In brighter news, Gar/Beast Boy (Ryan Potter) finally gets the spotlight he deserves, with a story by Geoff Johns and Potter himself, in a string of middle episodes that feature a wildly cool adaptation of the wonderfully absurd and obscure DC hero: B’wana Beast (Nyambi Nyambi). Potter is great and once again the unsung MVP of Titans, anchoring these installments with humor and depth. He also gets to steal the show by interacting with a number of unexpected characters in appearances that will no doubt delight fans, while getting social media trending. As an added bonus, these episodes also do a solid job of setting things up for the final story.
While those aforementioned moments are very satisfying and a long time coming, there’s still a lot to cram in before the end and it shows. Viewers are introduced to the new Rachel (Teagan Croft), aka “White Raven”, whom despite Croft really growing into the role, isn’t given much to do here besides the costume change – which again doesn’t make sense, and goes nowhere.

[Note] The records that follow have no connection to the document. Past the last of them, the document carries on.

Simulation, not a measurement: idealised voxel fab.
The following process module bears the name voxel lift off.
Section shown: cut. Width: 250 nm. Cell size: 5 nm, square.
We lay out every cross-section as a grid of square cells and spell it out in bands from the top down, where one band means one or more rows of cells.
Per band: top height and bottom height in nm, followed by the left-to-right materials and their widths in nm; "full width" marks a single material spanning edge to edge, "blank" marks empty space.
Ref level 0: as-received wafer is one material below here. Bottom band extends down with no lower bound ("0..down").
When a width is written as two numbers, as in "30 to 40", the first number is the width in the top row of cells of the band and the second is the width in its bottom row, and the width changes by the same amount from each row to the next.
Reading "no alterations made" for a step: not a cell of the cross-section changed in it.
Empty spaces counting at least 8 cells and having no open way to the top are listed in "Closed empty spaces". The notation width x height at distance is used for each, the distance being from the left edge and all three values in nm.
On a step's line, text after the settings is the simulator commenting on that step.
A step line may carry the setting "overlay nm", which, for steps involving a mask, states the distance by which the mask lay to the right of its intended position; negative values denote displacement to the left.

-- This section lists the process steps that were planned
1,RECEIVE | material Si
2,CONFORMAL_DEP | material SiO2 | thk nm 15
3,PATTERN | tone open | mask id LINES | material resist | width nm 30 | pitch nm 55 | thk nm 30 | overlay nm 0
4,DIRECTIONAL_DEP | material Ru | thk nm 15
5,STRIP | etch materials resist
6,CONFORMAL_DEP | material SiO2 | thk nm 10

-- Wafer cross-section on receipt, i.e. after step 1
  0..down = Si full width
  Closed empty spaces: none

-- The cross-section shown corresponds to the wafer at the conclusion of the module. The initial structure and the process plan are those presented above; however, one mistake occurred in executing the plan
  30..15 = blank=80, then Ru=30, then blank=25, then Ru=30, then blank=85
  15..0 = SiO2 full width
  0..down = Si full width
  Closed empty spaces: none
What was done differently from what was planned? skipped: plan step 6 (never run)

Tim Drake/Robin (Jay Lycurgo) fares much better with the debut of his official Robin costume in a rushed, but still very entertaining “Robin Boot Camp” led by a brief return of Jason Todd/Red Hood (Curran Walters). The new Robin suit may be the best live-action one yet and Lycurgo’s shortened stint as the boy wonder is definitely one of the bigger bummers of the show coming to an end that wasn’t fully planned in advance.
It seems fitting that the last we’ll see of Titans remains true to the uneven nature of the entire run of the series. The ending is plenty satisfying, if not a bit convenient and lacking in a sensical road to reach it – but will leave fans with a smile. But anyone on the fence about it should definitely return to the team one last time, if only for the middle stretch of episodes featuring Beast Boy and some wild surprises.
Score: 3.5 out of 5
Titans, the fourth and final season, returns with two episodes Thursday, April 13 on HBO Max, followed by one episode weekly through May 11.